That's a list not far off the list of head coaches with one important difference: Michigan's likely to get one of the above. Again, if Brady Hoke was a former Penn State assistant would he be more attractive than those guys? I prefer someone with a 20-year timeframe who's proven he can assemble half of a conference championship-caliber team in the BCS to someone who, you know, hasn't.
Malzahn might bring scoffs about Midwest ties and Southern oh noes and whatnot but look at him:
This man is kind of a dork. In certain shots he looks a bit like Alton Brown. The latest bit of fluff on him from Pat Forde deploys the phrase "impregnable earnestness." He's also 45 and was the guy in charge of three wildly different, wildly successful offenses in five years as a coordinator. The fourth and fifth years were not quite as amazing but still saw teams rocking Chris freakin' Todd and freshman Mitch Mustain at quarterback finish 18th and 29th in total offense. Brandon mentioned offensive flexibility in the press conference. Mahlzahn offenses have been run-mad (2006 Arkansas and 2009-10 Auburn), pass-mad (2007 Tulsa) or both (2008 Tulsa).

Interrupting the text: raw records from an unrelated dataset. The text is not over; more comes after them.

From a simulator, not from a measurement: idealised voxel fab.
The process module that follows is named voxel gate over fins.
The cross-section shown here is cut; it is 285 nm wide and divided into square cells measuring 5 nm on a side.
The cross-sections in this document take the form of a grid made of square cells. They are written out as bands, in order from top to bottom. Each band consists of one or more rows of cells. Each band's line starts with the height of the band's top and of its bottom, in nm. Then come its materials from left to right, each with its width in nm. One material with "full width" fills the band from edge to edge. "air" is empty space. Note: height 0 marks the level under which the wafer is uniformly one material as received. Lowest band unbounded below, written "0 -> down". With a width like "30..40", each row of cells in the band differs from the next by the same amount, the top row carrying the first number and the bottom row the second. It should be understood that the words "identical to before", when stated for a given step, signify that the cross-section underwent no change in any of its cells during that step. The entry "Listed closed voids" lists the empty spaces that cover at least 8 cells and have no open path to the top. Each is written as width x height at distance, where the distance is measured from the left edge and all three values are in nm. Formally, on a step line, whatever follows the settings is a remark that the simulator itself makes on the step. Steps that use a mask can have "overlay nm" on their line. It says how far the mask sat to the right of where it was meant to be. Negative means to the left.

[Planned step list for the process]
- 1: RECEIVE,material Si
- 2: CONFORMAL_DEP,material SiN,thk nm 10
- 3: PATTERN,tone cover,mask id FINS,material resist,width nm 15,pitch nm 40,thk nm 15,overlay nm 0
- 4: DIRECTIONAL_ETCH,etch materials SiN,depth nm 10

There will be questions about recruiting and ties and whatnot but with Harbaugh gone we're now picking between questions, and I prefer "will this guy with an awesome offense that fits Denard like whoah be able to recruit and find a DC?" to "how long will a pro-style rebuild take and how much of my soul will die watching Denard play for someone else?"
I mean, who would Jeremy Foley hire?
Why not Mike Gundy? Other than the presser blowup and the whole leaving your alma mater thing, he'd seem like a good hire.
He's a man and he's now 43, so he's in a good spot as far as longevity but I didn't throw Gundy on the list because the blowup seemed like it would be offputting in the aftermath of Press Consumes Rodriguez Alive As Family Watches In Horror. Meanwhile, T. Boone Pickens will match anything Michigan can put out there and there is the whole alma mater thing. I didn't think he was plausible since the situation was "Pat Fitzgerald except the school can pay him."
In the name of equal time, section in which Hoke is defended:
How you could advocate Patterson over Hoke is absolutely beyond me. Patterson has no ties whatsoever to the midwest. He has only recruited Texas, yes his schemes are fundamentally sound but as we saw with RR there is way more to football than that. I wholeheartedly disagree with you on that one. Give Hoke as much time as Patterson has had in the Mountain West and he will have as much success.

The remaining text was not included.